Nord- und Ostfassade der Kapelle, Notre-Dame-du-Haut, Ronchamp. © Foto: Lea Meienberg

Seven photographers visited seven buildings of Le Corbusier (1887-1966) in France and Switzerland. Le Corbusier himself used photography purposefully to propagate his talent and his visions.

But how does photography encounter Le Corbusier’s works today? For the exhibition (Architekturikonen neu gesehen) seven photographers visited seven key works of Le Corbusier. Visitors can get a new perspective of his art of building.

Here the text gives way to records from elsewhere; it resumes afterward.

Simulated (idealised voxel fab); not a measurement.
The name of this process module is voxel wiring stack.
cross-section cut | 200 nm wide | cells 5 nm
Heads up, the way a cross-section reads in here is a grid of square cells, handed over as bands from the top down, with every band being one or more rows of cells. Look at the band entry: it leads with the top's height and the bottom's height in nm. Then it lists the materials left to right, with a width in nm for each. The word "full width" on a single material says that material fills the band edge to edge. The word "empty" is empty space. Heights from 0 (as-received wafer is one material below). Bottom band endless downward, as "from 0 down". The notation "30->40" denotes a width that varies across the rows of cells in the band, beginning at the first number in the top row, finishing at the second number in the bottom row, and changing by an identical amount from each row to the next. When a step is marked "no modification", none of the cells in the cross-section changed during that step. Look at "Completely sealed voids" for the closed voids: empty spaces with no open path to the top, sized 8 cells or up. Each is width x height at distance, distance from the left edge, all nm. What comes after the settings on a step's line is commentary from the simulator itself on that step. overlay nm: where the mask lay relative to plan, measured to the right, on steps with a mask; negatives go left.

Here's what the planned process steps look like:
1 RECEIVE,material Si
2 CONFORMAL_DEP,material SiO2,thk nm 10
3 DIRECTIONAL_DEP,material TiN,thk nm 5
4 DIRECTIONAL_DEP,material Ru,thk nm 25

Jürg Gasser was a guest at the Villa “Le Lac” (1923–1924), the little house that Le Corbusier built for his parents in Corseaux on the shore of Lake Geneva. Arthur Zalewsky photographed the Villa Savoye (1928–1931) in Poissy near Paris. Katharina Bayer visited the Unité d’habitation (1946–1952) in Marseille, a huge residential block, which as a vertical garden city stands for the Reconstruction after World War II. Seraina Wirz traveled to his summer residence Cabanon (1951–1952) in Roquebrune-Cap-Martin. Lea Meienberg took up the challenge of the chapel of Notre-Dame-du-Haut (1951–1955) in Ronchamp near Belfort. Rasmus Norlander visited the convent of Sainte-Marie de La Tourette (1953–1960), the concrete structure that he built for the Dominican order in Éveux near Lyon. Erica Overmeer’s contribution is a portrait of the Pavillon, his last building (1963–1967).

Seven white architectural models of the buildings, identical in terms of scale and material, are on show on the ground floor.